South Portland mulls school furlough day, but needs state, union approval
SOUTH PORTLAND — The School Board unanimously voted to change the school calendar to preserve the possibility of a furlough day to meet anticipated budget cuts from the state.
The board voted to change Jan. 15 to a regular student day. The teacher in-service day originally scheduled will be moved to April 26, which could become a furlough day.
The furlough day is part of a larger plan to reduce the current budget by $1.2 million. That plan, however, is contingent upon several variables, including projected savings from teachers turning off more lights in classrooms and removing personal appliances, like microwave ovens, coffee makers and portable heaters.

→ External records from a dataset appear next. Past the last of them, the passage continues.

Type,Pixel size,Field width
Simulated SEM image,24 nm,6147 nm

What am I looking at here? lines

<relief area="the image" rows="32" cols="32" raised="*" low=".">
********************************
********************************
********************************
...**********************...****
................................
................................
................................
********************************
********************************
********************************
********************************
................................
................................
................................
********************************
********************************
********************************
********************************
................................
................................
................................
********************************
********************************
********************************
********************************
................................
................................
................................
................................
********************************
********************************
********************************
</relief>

Superintendent Suzanne Godin said a furlough day would save the district $140,000, but there is no guarantee the district will be able to implement it, since the district must convince the teacher's union to support the furlough day.
The district must also receive a special waiver from Maine Education Commissioner Susan Gendron, since South Portland only has 175 student school days, the minimum allowed by the state.
Meanwhile, Godin said the district will no longer give office clerks and library workers the option of working on snow days. Historically, those employees could work with pay on snow days and on any make-up days at the end of the year. Based on a five snow-day year, she said, eliminating this option could save the district $6,000 a year.
Godin's curtailment plan also uses $454,000 in federal funds received last year as part of the American Recovery and Reinvestment Act and $150,000 in contingency funds. About $7,200 will be saved by freezing nonessential overtime.
Responding to board member Jerald McQueeney's question about what would happen if the planned savings do not materialize, Godin said there is still another $250,000 in stimulus funds to fall back on. Any deficit, meanwhile, would be filled using surplus funds.
But Godin reminded the board that the budget is already built on $1 million of surplus, a funding level that would need to be maintained in next year's budget, too.
Godin said she expects the school district will save $473,000 through a budget freeze that took effect in October. Included in that amount are not only savings from freezing nonessential spending, field trips and supplies, but anticipated savings from other conservation efforts.
The district could save about $35,000 by turning of classroom lights when they are not needed, she said. Further electrical savings are expected by prohibiting teachers from using personal coffee machines, microwave ovens and portable heaters.
"Most of those appliances do not met OSHA (safety) standards, so we'd be hitting two birds with one stone," Godin said.
While transportation will continue to be provided for extracurricular activities that involve entire groups of students, rides will not be supplied to students going to partial group events, like all-star games or honors music competitions.
Godin said she was told the music boosters will pick up the slack, but booster President Michael Fletcher said, though the organization is willing to help, it does not want the board to plan budget cuts on the assumption there will be booster support.
"We haven't agreed to anything in theory," Fletcher said. "We are willing to supplement and help out when there is a problem, but not to be just counted on."
Board member James Gilboy was not happy with the plan and wondered if the district could find any loopholes, should the furlough day not be approved. Godin said the state defines a school day as at least 3.5 hours with the district serving lunch.
"I hate to look for a loophole," Gilboy said. "If there was a way to maneuver a 'half day' that is technically a full day."
Board member Ralph Baxter Jr., who is a curtailment task force member, said the recommendations being proposed are the result of a painful process.
"A lot of time was spent," Baxter said. "And a lot of tears were shed."
Although the curtailment plan does not include the elimination of teaching positions, Godin said everything will be on the table next year.
"I guarantee you we will be talking about positions in next year's budget," she said.